Today we’re going to talk to Matei Zaharia. As of this March, he’ll be an Assistant Professor at MIT. He’s currently the CTO at a startup company called DataBricks that uses a rapidly growing piece of software (Spark) he created in the area of “big data analytics.” Spark is powerful and important, but runs behind the scenes for technology entrepreneurs and companies. It doesn’t have the sexiness like a new phone or wearable device that makes the world want to get one immediately. So how did he get it to take off?
Matei, tell us about Spark in simple terms–what it is and how it’s useful for people.

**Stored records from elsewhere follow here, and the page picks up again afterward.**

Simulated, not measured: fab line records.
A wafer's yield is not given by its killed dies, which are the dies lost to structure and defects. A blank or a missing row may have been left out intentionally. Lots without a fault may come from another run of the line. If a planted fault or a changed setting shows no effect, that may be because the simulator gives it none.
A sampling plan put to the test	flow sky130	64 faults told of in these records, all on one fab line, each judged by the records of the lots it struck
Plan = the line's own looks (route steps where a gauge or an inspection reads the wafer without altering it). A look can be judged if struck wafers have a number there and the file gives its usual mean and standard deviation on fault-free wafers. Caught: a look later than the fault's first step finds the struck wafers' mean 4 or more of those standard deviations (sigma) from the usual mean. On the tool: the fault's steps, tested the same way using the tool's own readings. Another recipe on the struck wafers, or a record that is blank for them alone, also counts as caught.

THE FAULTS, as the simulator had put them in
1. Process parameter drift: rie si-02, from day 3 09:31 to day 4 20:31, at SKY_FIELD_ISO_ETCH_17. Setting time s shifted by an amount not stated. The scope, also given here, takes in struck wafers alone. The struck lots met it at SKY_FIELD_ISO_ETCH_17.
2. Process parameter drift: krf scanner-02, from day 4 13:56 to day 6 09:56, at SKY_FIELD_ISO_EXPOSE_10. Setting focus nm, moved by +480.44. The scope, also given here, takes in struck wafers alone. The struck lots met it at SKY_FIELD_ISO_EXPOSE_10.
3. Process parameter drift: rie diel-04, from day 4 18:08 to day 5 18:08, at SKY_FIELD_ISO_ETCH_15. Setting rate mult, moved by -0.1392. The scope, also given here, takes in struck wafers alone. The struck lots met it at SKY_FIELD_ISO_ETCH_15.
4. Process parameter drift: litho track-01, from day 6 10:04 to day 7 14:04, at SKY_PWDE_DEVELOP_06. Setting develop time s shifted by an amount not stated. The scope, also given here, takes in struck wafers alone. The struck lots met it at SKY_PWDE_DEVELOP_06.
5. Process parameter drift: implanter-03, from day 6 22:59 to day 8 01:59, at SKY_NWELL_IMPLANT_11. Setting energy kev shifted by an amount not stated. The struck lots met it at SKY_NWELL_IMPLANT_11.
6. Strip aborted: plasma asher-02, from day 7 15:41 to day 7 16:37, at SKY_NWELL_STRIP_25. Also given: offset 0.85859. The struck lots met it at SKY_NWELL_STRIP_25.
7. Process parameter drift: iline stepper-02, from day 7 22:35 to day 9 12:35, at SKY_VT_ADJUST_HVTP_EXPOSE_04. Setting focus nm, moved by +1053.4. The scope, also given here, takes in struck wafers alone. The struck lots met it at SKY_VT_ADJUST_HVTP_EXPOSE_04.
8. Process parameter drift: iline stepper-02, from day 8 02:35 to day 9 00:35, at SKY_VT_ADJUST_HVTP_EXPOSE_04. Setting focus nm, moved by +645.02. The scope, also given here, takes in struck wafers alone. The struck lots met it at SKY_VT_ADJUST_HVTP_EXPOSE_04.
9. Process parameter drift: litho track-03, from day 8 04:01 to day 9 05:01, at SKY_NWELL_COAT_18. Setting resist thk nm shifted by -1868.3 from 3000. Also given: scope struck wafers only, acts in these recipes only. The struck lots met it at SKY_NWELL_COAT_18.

I began the Spark project when I was doing my PhD at UC Berkeley. Spark is a framework for writing distributed applications. Spark makes it easy for programmers as well as less technical people, such as data scientists and analysts, to work with large volumes of data.
What’s the background on how and why you decided to create Spark?
I was working pretty early on with Facebook as well as some of the companies that were starting to build high scale data analysis using the Hadoop project, which is an open source project based on some of the infrastructure used at Google, that eventually other types of companies began using. I was working early on with them on problems within Hadoop, like how to make drop scheduling more efficient, or how we can evenly share access to a cluster with multiple people. In doing that, we noticed that there were quite a few applications that the Hadoop model was not well suited for, and these applications would be very inefficient even if you were to add hundreds of machines. So I designed Spark initially to meet one limitation, which was iterative algorithms, such as machine learning applications, and we generalized it from there to cover other types of applications as well.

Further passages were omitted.